LISTEN: Wade Miley, D-backs pitcher

Lost amid the Arizona Diamondbacks’ collapse in 2013 was how pitcher Wade Miley rebounded from a poor start to finish with another solid season.

The left-hander who won 16 games with a 3.33 ERA in 2012 followed a good April with a disastrous month of May, going 1-5 with a 7.34 ERA.

Miley had given up seven earned runs in back-to-back starts against the Padres and Cubs, and it looked like his entire season was about to go off the rails.

However, Miley rebounded in a big way, and finished the season with 10 wins to go along with a very respectable 3.55 ERA.

“I wasn’t pleased with the year I had,” Miley told Doug and Wolf on Arizona Sports 98.7 FM Wednesday. “I think things got better at the end but I just kind of held onto that one month where I just struggled so bad.

“And that ate at me all offseason.”

Miley said it’s important to focus on the good things that happened, too, but ultimately it’s about making sure he’s able to overcome any future struggles more quickly than he did last year.

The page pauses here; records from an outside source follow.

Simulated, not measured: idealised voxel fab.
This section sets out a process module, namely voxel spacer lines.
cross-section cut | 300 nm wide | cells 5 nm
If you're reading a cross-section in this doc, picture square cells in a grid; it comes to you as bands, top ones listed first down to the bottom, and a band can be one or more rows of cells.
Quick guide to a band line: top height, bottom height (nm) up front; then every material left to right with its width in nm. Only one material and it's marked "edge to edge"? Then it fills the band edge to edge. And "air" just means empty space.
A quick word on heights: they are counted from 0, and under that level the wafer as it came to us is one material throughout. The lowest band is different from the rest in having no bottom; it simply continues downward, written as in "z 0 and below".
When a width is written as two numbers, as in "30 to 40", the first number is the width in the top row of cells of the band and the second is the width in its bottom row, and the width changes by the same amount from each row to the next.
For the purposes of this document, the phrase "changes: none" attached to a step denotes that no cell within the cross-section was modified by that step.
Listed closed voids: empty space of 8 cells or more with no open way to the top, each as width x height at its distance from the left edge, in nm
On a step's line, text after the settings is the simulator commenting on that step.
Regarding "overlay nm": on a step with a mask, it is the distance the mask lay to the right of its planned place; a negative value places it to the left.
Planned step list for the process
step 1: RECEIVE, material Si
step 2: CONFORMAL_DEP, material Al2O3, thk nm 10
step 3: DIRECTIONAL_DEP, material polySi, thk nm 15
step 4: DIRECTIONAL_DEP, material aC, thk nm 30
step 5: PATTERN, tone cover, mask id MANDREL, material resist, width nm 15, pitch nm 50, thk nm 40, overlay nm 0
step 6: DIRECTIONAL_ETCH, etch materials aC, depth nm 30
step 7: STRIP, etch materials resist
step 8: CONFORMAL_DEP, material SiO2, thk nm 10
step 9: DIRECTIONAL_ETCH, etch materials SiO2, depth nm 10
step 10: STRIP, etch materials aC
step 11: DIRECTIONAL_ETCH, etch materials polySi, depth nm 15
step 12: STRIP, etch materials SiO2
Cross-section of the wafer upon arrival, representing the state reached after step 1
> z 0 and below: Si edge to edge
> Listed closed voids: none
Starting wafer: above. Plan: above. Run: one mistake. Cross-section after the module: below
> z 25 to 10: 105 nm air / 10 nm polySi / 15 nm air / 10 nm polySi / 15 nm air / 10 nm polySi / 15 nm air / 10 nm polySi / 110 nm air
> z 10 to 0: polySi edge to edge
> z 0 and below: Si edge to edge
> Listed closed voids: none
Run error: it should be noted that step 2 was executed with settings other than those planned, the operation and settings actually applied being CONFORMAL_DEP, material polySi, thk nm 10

Now 27 and entering his third full major league season, Miley said that he is entering spring training with the goal of sharpening his repertoire over the next month or so.

“Some guys create a new pitch or work on a new pitch,” he said. “I’m just trying to sharpen everything up, kind of hit the ground running when the season starts and feel good about it, look back knowing that I feel great and I did everything I could to be prepared.”

When asked what he’s looking to improve on this season, he said he’d like to eliminate the bad innings that plagued him some last year.

“There’s always starts out there where you go two innings and you’re sitting in the locker room for the other seven, and you’re like, ‘Why,'” he said. “I just want to eliminate some of those — maybe only have three of those rather than seven, and I think that will help the ball club out.”

Once again Miley is entrenched as a member of the team’s starting rotation, and along with Patrick Corbin is one of two lefties the team plans on using every fifth day.

As such, chances are he can afford to have a bad outing or two and not worry about his role with the team. But yeah, he wouldn’t mind being more consistent.

“I think it’s just a focus thing,” he admitted. “It’s not your stuff. You lose confidence when you’re struggling, and you’ve just got to get back on board and find a way to win again.”